On June 22, 1932, the body of Mamie Thurman was found in a ditch along 22 Mine Road near Holden in Logan County, West Virginia. She had been shot and stabbed, her corpse discarded like refuse on a remote coal country road. Mamie was thirty-one years old, dark-haired, married to a local policeman named Jack Thurman, and at the center of a scandal that would consume the community and produce one of the most enduring ghost legends in Appalachian history.

Mamie had been carrying on an affair with Harry Robertson, a prominent local man, for nearly two years. Robertson readily admitted the relationship when questioned by investigators. His handyman, chauffeur, and hunting companion, a Black man named Clarence Stephenson, was also drawn into the investigation. Despite Robertson's admitted connection to the victim, the grand jury never indicted him. Stephenson, who continually maintained his innocence, was indicted, tried, and convicted of Mamie's murder. He was sentenced to prison at Moundsville.

The case was a miscarriage of justice that even contemporaries recognized. A wealthy white man with an admitted motive walked free while a Black man with no demonstrated connection to the crime served time. The racial dynamics of 1930s Appalachia shaped the investigation and trial in ways that the legal record only partially conceals. Mamie Thurman's murder remains officially unsolved -- no confession was ever obtained, the physical evidence was inconclusive, and the question of who actually killed her has haunted Logan County for over ninety years.

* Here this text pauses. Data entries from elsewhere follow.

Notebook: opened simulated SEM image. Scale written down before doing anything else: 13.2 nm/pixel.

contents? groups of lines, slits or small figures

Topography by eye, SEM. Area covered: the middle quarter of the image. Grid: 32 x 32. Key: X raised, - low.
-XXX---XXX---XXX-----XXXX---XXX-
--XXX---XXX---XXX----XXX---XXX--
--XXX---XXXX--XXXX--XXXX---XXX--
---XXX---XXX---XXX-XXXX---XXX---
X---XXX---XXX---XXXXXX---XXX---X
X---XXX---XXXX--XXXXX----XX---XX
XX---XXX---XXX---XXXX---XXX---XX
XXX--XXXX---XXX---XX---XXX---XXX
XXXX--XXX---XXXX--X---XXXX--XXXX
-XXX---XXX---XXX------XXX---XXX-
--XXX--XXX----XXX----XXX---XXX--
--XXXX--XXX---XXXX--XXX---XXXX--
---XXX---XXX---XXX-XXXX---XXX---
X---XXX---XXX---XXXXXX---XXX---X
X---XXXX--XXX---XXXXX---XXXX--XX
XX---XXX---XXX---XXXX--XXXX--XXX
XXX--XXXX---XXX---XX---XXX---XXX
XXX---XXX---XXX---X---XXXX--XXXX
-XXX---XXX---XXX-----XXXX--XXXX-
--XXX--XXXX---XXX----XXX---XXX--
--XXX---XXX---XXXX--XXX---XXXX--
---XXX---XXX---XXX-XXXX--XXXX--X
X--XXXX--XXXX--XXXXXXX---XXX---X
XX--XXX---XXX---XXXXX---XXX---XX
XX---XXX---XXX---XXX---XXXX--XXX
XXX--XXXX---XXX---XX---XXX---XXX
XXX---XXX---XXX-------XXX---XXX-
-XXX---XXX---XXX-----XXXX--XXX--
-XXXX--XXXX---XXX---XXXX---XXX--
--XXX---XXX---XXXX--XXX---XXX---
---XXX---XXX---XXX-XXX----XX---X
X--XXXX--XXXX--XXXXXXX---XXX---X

Even Mamie's final resting place is a mystery. When asked, her husband Jack said she was buried at Logan Memorial Park, but no headstone has ever been found for her. A woman murdered, unjustly avenged, and lost even in death -- the conditions for a haunting could hardly be more precisely met.

22 Mine Road is a narrow, winding route that climbs through the hills above Holden, passing through dense forest and old mining territory. Since the 1930s, travelers on the road have reported encountering an apparition believed to be the restless spirit of Mamie Thurman. She appears as a dark-haired woman in clothing from the era, standing at the roadside or walking along the shoulder, most frequently near the spot where her body was discovered. Drivers who slow to offer assistance watch the figure fade into nothing as they approach.

The road's most famous legend involves a gravity-defying phenomenon. According to local tradition, if you drive to the bottom of the hill near where Mamie's body was found, put your car in neutral, and take your foot off the brake, the ghost of Mamie Thurman will push your car back up the hill. Generations of local teenagers have tested this claim, and while the phenomenon likely has a mundane explanation involving the road's gradient and visual illusion, the experience of sitting in a dark car on a lonely Appalachian road and feeling it begin to move uphill of its own accord is genuinely unsettling.

WBOY and WOWK have both covered 22 Mine Road as one of the most haunted roads in the United States, and the Clio historical database maintains an entry documenting both the murder and the paranormal legends that followed. The Appalachian Historian has placed the story in the broader context of West Virginia's 'ghost roads' -- roads where unsolved violence has produced persistent supernatural legends.

Mamie Thurman deserved justice in life and peace in death. She received neither. Her murder was blamed on the wrong man for the wrong reasons, her grave cannot be found, and the road where she was killed has become synonymous with her restless spirit. 22 Mine Road is more than a haunted road -- it is a monument to a wrong that was never righted, and the ghost that walks it is a reminder that some debts do not expire.